A separate chapter is devoted to the great service executed by the Royal Copenhagen Factory during the years 1790 to 1802. It takes a place with other great services, the masterpieces of old and distinguished factories, such as the magnificent table service of pâte tendre Sèvres porcelain finished in 1778 for the Empress Catherine II of Russia, consisting of about 750 pieces and costing some £13,200. The Empress, it is interesting to read, considered this price exorbitant, and a lengthy diplomatic correspondence ensued. This service was part of the imperial collection at St. Petersburg. The celebrated Wedgwood dinner service of earthenware made for Catherine II and delivered in 1774, consists of painted English scenery, depicting famous views and noblemen's seats. This comprised over 950 pieces, and a portion of it was exhibited in London in 1909 by Messrs. Josiah Wedgwood and Sons, of Etruria, by permission of late His Imperial Majesty the Emperor of Russia.[7]
[7] See illustrated descriptive Catalogue of Wedgwood Exhibition, 1909, 4to, 22 pp., by the present writer, also Connoisseur, December 1909.
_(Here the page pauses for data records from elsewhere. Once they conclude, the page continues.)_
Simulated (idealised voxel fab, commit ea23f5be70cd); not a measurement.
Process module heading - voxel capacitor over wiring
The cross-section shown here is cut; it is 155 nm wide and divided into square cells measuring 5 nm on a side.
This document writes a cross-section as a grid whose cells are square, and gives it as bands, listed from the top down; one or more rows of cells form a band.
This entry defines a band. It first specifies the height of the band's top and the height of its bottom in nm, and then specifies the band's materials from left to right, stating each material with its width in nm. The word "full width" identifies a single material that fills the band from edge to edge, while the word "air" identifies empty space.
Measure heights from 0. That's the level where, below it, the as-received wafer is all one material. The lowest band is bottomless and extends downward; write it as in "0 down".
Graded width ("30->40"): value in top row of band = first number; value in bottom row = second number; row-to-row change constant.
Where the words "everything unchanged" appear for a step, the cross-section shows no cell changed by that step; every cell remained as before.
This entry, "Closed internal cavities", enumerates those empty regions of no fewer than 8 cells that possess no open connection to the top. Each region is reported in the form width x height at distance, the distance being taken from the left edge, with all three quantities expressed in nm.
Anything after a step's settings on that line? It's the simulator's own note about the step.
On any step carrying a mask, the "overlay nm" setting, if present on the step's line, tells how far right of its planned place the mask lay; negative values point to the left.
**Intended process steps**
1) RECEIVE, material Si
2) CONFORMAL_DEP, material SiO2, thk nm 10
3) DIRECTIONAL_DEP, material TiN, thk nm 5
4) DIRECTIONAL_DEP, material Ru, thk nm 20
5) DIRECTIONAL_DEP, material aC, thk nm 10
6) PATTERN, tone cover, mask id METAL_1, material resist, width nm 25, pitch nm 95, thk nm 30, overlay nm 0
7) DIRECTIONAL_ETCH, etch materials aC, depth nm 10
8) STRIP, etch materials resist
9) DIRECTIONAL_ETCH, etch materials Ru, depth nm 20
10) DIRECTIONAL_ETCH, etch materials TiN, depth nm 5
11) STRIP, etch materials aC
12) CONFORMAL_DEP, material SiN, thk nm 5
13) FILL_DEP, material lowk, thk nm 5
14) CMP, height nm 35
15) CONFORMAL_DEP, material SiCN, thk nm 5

The Flora Danica service had as a patron the Crown Prince Frederik, the son of Christian VII and Queen Caroline Matilda. In 1784 another palace revolution had happened. The power of Queen Juliane Marie and her son, the king's brother, was broken. Prince Frederik (afterwards Frederik VI on the death of his father Christian VII, at the age of fifty-nine, in 1808) assumed the presidency of the State Council, after an unseemly struggle for the person of the imbecile king had taken place between him and his uncle Frederik, Prince Hereditary, resulting in the complete rout of the latter. The same day, April 14, 1784, the Crown Prince Frederik was proclaimed Regent. From that moment the rule of the Queen Dowager and her son Frederik was ended. She and her son retained their apartments at Christiansborg Palace, and Fredensborg was set apart for the use of Queen Juliane Marie. She lived in retirement until her death in 1796. Her son Frederik refrained from meddling in State affairs, and confined his attention to the welfare of art and science.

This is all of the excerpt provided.